Brian is an award winning travel writer, author of safari books and regular contributor to magazines such as BBC Wildlife and Travel Africa.

Unique Refuge by Lake Kariba
Overall rating
3/5

Matusadona is home to four of the Big Five (black rhinos are absent), and while lion numbers have declined of late, elephant and buffalo are common. The park’s remote situation between Lake Kariba and the Matuzviadonha Hills is stunning. The closer you get to the 700m summits, the wilder and woollier it gets, with walking the only real option.

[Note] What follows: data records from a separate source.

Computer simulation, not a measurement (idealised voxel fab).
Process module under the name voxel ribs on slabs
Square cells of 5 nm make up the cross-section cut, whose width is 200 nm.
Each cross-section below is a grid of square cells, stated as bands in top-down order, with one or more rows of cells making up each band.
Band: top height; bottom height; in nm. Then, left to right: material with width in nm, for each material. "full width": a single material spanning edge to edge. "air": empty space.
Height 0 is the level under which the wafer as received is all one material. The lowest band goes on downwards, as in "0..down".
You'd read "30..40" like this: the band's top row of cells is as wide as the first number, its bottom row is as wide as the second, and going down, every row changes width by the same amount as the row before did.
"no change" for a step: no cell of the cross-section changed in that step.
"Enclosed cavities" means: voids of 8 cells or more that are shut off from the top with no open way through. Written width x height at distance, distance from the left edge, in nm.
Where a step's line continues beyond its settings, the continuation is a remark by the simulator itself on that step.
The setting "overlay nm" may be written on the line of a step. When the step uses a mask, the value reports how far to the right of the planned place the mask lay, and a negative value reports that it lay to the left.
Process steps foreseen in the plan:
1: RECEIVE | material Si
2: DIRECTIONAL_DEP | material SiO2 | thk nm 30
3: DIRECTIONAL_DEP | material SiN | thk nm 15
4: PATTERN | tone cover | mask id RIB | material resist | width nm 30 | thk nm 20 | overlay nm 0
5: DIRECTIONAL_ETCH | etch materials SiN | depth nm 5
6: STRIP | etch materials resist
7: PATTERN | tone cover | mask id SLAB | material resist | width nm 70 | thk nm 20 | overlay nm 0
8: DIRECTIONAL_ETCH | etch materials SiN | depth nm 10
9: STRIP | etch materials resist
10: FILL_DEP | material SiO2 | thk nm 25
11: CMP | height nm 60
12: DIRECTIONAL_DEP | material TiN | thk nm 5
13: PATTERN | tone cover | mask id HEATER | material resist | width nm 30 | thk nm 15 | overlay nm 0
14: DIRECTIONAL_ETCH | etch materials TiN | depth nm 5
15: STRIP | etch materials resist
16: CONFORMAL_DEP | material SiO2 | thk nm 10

My favorite way to experience the magic of Matusadona is by water, cruising along the lakeshore into the mouth of the Gache Gache, the river that forms the park’s eastern boundary. To explore its serpentine channels is to be engulfed in a sunlit silence of reed beds and water lilies, broken only by the yelping cries of fish eagles. Wherever you look there is life: crocodiles basking with jaws agape, buffalo browsing on the torpedo grass, shy bushbuck watching from the shadows and herons stalking through the reeds. In places, long-dead trees rise from the water; drowned when Kariba was created in the 1950s, their skeletal superstructures provide ideal perches for cormorants and kingfishers.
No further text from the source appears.